Developer Area/Source code
From Mahara Wiki
< Developer Area
This page discusses where and how Mahara source code is managed.
The short version
Clone it in Github or Gitorious. If you don't have an account on either of those, you can just clone it anonymously:
git clone https://gitorious.org/mahara/mahara.git
You'll probably also want to check out the branch for whatever stable version of Mahara you're using. For instance, if you're on Mahara 1.9, you would do:
git checkout 1.9_STABLE
The long version
Git
The Mahara Project source code is managed using the Git distributed version control system. In the normal Git workflow, developers "clone" the Mahara project Git repository, which means they have their own full copy of the source code including all branches and history. So if any or all of the official Git repo's listed below were to go away, the project could always be restarted from a single dev's copy of the repo.
If you haven't used Git before, well, it does have a nasty learning curve. Taking a couple of hours to go over a Git tutorial that covers the underlying concepts (preferably something that includes the phrase "directed acyclic graph") is highly recommended.
Branches & Tags
Mahara maintains one branch for each major version of Mahara. For a major verison X.Y, the corresponding branch will be X.Y_STABLE. For instance, Mahara 1.8 is in branch 1.8_STABLE, 1.7 is in 1.7_STABLE, etc.
Minor releases are marked by tags. Release X.Y.Z will be marked with tag X.Y.Z_RELEASE.
Additionally, there is a "master" branch which contains development work on the next major release that has not been released yet.
For more information on Mahara versions and the release cycle see:
reviews.mahara.org
At present the "live" version of the code base is in the git repository of our Gerrit code review system, https://reviews.mahara.org . The code here is usually updated by people pushing patches into Gerrit, where they are reviewed and merged by Mahara core developers. Users with the right permissions can also push patches directly to this git repo, and this happens occasionally as well (for instance the version bumps that are done by the scripts that package up our releases).

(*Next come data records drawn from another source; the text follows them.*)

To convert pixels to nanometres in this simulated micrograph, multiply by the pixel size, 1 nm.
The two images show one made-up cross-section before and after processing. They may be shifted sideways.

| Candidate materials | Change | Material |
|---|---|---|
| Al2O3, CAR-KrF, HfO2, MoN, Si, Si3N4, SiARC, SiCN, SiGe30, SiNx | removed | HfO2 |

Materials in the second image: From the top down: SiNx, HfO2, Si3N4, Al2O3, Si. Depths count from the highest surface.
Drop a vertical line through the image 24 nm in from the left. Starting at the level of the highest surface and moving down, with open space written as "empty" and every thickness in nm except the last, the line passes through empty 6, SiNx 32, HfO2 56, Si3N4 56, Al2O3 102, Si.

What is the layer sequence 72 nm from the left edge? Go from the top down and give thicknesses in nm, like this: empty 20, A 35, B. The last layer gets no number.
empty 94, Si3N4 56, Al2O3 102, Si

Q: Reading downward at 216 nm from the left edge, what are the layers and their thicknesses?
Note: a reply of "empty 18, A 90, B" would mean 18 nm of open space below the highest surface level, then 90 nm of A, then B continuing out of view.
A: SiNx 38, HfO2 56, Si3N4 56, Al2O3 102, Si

To push patches to gerrit, you'll need to set up an account in gerrit and clone via SSH, as described in Developer_Area/Contributing_Code
Gitorious & Github
The Mahara Gerrit site automatically replicates all changes into our repositories in Gitorious and Github in near realtime.
- Gitorious: https://gitorious.org/mahara/mahara
- Github: https://github.com/MaharaProject/mahara
The Gitorious repo is the official main repository of the Mahara project. Prior to our adoption of the Gerrit system, code was managed directly in the Gitorious repo (and some older pages on this wiki still refer to that). However, now it functions mainly as a read-only means of republishing the source code. If you are going to clone the entire repository, it's preferred that you clone it from one of these sites rather than from http://reviews.mahara.org, in order to reduce the load on our Gerrit server.
Related code
The Mahara gitorious site contains some additional repositories that contain code related to Mahara and/or used by the Mahara project. The main ones that are not defunct:
- mahara-scripts contains scripts used in the Mahara release management process
- manual contains the Mahara manual
Third-party plugins
Mahara is quite pluggable, and there are many third-party plugins available for Mahara. Third-party plugin authors each have their own code repositories, often on gitorious or github. There is a "mahara-contrib" repository in the mahara project on gitorious, but it's no longer in active use.